If I setup an opamp in a non-inverting configuration as follows:
Vrail+ is 7.5V, Vrail- is GND (0 V)
Vin is 2.5V,
Vout = 3.3V (in other words, the gain, aka, 1+R2/R1 is 1.32 [V/V])
Iout = 100mA (connected to some load)
What are the source of my losses? How efficient are these types of configurations? Do I only take the quiescent current as the only loss?
Best Answer
The inherent efficiency will be the same as any other linear regulator, give or take, depending on the op-amp quiescent current (could be uA to mA for the op-amp just sitting there with no load).
\$P_D = (V_{in} - V_{out}) \cdot I_{load} + I_q \cdot V_{in} \$
100mA will require an expensive op-amp or a booster stage on the output.

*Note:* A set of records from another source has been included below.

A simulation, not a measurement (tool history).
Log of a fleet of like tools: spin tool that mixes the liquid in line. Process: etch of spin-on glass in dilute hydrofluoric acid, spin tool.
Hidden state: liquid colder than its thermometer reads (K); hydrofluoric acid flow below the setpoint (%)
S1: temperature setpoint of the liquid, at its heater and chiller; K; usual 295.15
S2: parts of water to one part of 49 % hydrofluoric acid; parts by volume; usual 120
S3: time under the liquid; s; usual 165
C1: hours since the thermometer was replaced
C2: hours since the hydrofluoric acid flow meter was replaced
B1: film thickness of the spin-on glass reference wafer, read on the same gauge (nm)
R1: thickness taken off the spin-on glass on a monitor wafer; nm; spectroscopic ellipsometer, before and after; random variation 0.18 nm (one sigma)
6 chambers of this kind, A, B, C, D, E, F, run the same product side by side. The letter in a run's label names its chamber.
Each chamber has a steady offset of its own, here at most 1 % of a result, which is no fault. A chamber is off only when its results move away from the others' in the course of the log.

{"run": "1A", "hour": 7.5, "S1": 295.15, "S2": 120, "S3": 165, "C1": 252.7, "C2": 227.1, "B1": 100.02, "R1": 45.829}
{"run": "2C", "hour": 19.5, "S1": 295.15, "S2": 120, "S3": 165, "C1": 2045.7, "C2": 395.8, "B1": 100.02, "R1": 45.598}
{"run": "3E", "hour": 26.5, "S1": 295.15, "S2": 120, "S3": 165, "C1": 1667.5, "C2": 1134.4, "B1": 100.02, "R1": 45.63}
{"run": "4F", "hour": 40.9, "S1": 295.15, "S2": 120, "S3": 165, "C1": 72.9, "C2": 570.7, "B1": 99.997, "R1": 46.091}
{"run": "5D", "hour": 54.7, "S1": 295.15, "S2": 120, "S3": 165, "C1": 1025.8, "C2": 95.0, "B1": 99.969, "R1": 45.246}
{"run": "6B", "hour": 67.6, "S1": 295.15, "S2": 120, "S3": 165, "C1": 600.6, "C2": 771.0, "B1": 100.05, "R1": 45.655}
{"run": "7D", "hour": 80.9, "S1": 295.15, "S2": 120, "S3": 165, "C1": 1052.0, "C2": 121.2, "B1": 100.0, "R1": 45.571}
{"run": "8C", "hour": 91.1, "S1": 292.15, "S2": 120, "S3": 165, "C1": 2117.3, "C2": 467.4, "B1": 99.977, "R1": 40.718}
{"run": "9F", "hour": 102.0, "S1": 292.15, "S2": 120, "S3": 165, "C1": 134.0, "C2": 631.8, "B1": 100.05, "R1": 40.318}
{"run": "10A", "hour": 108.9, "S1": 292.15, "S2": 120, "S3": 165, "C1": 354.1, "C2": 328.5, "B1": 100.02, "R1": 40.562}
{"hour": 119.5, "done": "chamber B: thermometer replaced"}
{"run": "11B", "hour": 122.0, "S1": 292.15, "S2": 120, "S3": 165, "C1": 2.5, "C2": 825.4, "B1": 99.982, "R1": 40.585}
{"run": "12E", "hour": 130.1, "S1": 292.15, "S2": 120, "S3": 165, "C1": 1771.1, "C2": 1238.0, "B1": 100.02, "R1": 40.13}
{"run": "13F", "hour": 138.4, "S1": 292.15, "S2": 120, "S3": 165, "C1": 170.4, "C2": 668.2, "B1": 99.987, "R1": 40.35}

There's another problem- linear regulators are designed and specified for capacitive loads such as the bypass capacitors on whatever you're going to connect to the 3.3V rail. If you connect an op-amp as shown in your schematic to such a load it will probably oscillate and/or overshoot. That could damage your load, and even if the bypass capacitors kill the apparent oscillation it will greatly increase the power consumption of your circuit. I suggest that unless you have very special requirements, you should use voltage regulators to regulate voltage and op-amps to manipulate signals. It's not that you couldn't compensate such a circuit with additional components so it would be stable, it's just that I don't see the point.